Okay I’ve been in a little Slump lately. I’ve not wanted to do anything at all besides lay on the couch an watch TV and mess with my phone. I’m 52 days out until our wedding and I am crazy stressing out about everything. I would have to say this is the worst experience I’ve had for planning our wedding. Today I was going through a few Mom Blogs I read and I was just amazed on how they are so well put together. They can wake up and do their makeup, actually fit into their clothes, and then I realized that I’m just not okay with how i’m a personally being a mom at this moment, and how I don’t like the fact that I hate my self. So from now things are going to change starting here, I’m changing this blog to become about anything I damn well please. From Disney to what I use to actually clean the house and try not to make it smell like a locker room. Simple as that! I want to thank the who have been emailing me wondering what is going on and how I’m doing. I can now say I will make this a weekly thing, posting on here and staying consistent! I hope you stay tuned and enjoy everything I post!
Leo is already 1 Month old, so just like I did with my pregnancy updates, I thought I’d do Leo updates every month!
- Starting to become more awake each day
- Doctor says he’s gaining weight and is healthy as can be!
- Starting to Coo
- Loves being held
- Loves Tummy Time
- Has baby acne
Leo’s next Appointment is May 3rd for his 2nd month check up!
Thanks for reading! What was your 1 Month old like at this age? Leave a comment below!
A letter from a young mom
In this world we live in now, becoming a mother at a younger age is becoming more of the norm. Yet even though it happens more and more, people seem to judge you more and more. They say that becoming a mom or parent at such a young age ends your life. That all you can ever become is a toy picking up, diaper changing, bath giving, and snot nose wipin everyday mamma.
I recently had a friend of mine travel on a 5 month hike, and on one of his inspirational post through Instagram some things he said caught my attention. Now he wasn’t putting down anyone, but instead encouraging people and do things you wouldn’t normally do like he did by going on this long endeavor. See his amazing photos of his travel here.
Now seeing his amazing adventure it came to me, that my life, my normal everyday mamma life is also truly amazing. I know this, and have known this since my son was born, but I believe that some people out there think that becoming a parent at such a young age ends your life, now I’m not knocking what my friend went through and how i know it was a life changing experience, I just want to let people in on a little secret. Being a toy picking up, diaper changing, bath giving, and snot nose wipin everyday mamma is possibly the most amazing and exciting adventure you will ever have in life because it never ends.
Finding that person who will truly unconditionally love you, that when you see their smile it lights up your world, that watching day by day how they learn something brand new, and become so excited and proud of themselves when they do. It’s so rewarding, like opening a new present each day for the rest of your life. Not just for a few months, or weeks, or days, but forever.

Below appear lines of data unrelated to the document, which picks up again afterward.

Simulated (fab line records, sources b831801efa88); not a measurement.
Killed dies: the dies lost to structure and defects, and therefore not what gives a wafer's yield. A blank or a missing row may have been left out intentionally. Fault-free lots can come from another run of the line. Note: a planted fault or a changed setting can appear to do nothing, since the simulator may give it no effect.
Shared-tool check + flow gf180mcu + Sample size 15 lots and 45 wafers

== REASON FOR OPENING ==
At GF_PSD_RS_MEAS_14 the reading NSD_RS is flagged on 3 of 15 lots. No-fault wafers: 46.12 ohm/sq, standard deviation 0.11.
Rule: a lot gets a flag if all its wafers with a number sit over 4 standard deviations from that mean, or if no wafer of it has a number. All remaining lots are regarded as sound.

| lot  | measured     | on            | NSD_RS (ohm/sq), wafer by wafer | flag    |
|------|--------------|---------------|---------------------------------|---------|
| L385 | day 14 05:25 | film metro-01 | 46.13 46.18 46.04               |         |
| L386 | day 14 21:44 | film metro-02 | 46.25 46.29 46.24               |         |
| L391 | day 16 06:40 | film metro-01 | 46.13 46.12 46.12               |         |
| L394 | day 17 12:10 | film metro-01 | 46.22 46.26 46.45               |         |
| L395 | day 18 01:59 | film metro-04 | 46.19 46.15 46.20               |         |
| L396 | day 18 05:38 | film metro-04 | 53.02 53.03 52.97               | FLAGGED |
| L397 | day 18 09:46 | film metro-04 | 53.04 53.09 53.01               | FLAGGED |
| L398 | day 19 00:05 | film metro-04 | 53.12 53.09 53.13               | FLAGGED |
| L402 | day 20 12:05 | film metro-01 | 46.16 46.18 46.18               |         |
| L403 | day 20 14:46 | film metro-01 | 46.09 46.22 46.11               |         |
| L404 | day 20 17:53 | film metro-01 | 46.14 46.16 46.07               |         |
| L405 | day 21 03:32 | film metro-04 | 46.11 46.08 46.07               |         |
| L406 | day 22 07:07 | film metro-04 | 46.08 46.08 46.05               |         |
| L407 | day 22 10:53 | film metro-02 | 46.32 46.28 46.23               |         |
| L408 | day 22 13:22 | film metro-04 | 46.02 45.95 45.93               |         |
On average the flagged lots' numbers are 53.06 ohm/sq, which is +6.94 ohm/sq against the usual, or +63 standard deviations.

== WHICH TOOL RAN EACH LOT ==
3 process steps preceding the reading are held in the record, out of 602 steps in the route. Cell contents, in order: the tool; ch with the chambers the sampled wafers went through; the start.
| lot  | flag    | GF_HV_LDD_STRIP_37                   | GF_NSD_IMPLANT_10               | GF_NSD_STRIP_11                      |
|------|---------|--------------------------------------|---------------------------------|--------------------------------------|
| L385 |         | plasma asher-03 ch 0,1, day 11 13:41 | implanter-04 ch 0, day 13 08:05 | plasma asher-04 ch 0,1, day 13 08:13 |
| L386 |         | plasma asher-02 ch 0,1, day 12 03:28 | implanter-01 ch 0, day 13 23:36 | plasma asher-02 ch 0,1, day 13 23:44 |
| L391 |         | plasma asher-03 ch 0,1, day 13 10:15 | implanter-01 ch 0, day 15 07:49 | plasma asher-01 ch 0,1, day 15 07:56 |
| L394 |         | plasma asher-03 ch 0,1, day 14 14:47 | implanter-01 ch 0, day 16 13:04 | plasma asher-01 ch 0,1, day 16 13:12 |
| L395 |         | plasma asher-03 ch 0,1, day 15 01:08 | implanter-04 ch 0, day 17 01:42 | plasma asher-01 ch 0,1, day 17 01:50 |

So mom’s to be, don’t think that your life will become irrelevant or that what you will go through each day is boring or lacks adventure, because it’s so much adventure, that some times your body will crash, you will be tired and never get a moment of peace, that even going to the bath room alone will be hard but all will be worth it.
Thanks for Reading
So after having my son Bentley, I dated a few guys. I needed them to know i was a single parent but I had everything under control. I did end up finding someone who truly loves me and my son, but before things got serious I sat James down and basically said all of these things to him and made sure he understood it.
Do you think maybe you found that perfect person, someone you wouldn’t mind catching a movie with or taking out on a fancy dinner.. when reality hits and you find out they are a single parent. Now being a single parent can be many things, taking care of their child completely on their own with no help from the other maker of the child, or the other parent is involved but they are no longer together with the person you want to date. SO you sit there and possibly think “I don’t want to be a parent too” , ” I don’t want to be a part of that Baby Daddy/mama drama”, or my favorite ” I don’t want to take care of two people”. Well here what few of us single parents want you to know.
10. Just because you are dating us , does not mean you have to take care of us and our child.
We got this, obviously. I mean what do you think we were doing prior to dating you. Please do not think that we secretly say in our minds when we first meet “Hmm yes this one will provide everything for us and I don’t have to provide for my own child at all” No, most of us ( not all ) are not gold digging assholes and in all honesty we’re probably wondering if you’re good with children or even like them.
9. We will cancel sometimes because of our children.
Our children come first, if one’s sick, or the babysitter has to cancel well then we will have to cancel. Will this happen every single date, NO! Can it? Yes, so get it through your head now , that things happen when dating someone with a child. Things we can not control.
8. Do not tell us how to parent our own child.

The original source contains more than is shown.